In [1]:
import pysolr
import spacy
import requests
import datetime
import json
import dateutil.parser
nlp = spacy.load('en_core_web_lg')

### Make a request to the Mapquest service

In [2]:
#MapQuest Geocode service.  More info: https://developer.mapquest.com/documentation/geocoding-api/
mapquest_url='https://www.mapquestapi.com/geocoding/v1/address?key=FVfj6GGCXVEGUjXvokn4IbXdNAHIbbH0&location='
def geocode(text):
    req = requests.get(mapquest_url+text)
    jsn = req.json()
    loc = None
    if "results" in jsn and len(jsn["results"]) and "locations" in jsn["results"][0] and len(jsn["results"][0]["locations"]):
        loc = jsn["results"][0]["locations"][0]
    return loc

In [3]:
#Transform a Mapquest latLng point to a Solr geofilt point
def latlng_point(loc):
    latlng = loc["latLng"]
    return str(latlng["lat"]) + ',' + str(latlng["lng"])

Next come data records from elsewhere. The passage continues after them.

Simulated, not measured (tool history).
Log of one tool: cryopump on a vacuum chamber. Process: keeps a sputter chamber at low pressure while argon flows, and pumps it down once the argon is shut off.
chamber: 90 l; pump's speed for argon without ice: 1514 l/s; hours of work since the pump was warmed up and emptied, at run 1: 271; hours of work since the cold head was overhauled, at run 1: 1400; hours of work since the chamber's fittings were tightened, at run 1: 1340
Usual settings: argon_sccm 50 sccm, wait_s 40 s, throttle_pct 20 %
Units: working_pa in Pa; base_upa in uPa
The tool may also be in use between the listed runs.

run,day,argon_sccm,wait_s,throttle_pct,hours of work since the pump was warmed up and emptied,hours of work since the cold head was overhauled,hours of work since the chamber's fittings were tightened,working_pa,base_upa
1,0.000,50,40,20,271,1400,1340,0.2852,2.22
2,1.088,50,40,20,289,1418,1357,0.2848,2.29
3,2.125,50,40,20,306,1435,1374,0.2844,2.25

### Get entities with SpaCy

In [4]:
def extract_chunked_locations(text):
    #Use a basic finite state machine to chunk proper noun GPEs as one location
    #Maintain positions of the tokens for removal from the query
    doc = nlp(text)
    gpes = []
    for s in doc.sents:
        curr = []
        start = None
        end = None
        last = None
        isgpe = False
        for t in s:
            if (t.pos_ == 'PROPN' and t.ent_type_ == 'GPE') or (isgpe == True and t.text==','):
                isgpe = True
                if t.text!=',':
                    curr.append(t.text)
                    if (start is None):
                        start = t.doc[t.i:t.i].start_char
                    last = t
            elif isgpe == True:
                end = last.doc[last.i:last.i].start_char + len(last)
                gpes.append({"text":' '.join(curr),"start":start,"end":end})
                curr = []
                start = None
                end = None
                isgpe = False
            else:
                isgpe = False
        if(len(curr)):
            end = last.doc[last.i:last.i].start_char + len(last)
            gpes.append({"text":' '.join(curr),"start":start,"end":end})                 
            curr = []
            start = None
            end = None
            isgpe = False
    return gpes

In [5]:
print(extract_chunked_locations("Kevin McCallister in New York NY"))
print(extract_chunked_locations("Kevin alone in NYC"))
print(extract_chunked_locations("Indiana Jones India"))
print(extract_chunked_locations("Los Angeles escape"))
print(extract_chunked_locations("boxing revenge in moscow"))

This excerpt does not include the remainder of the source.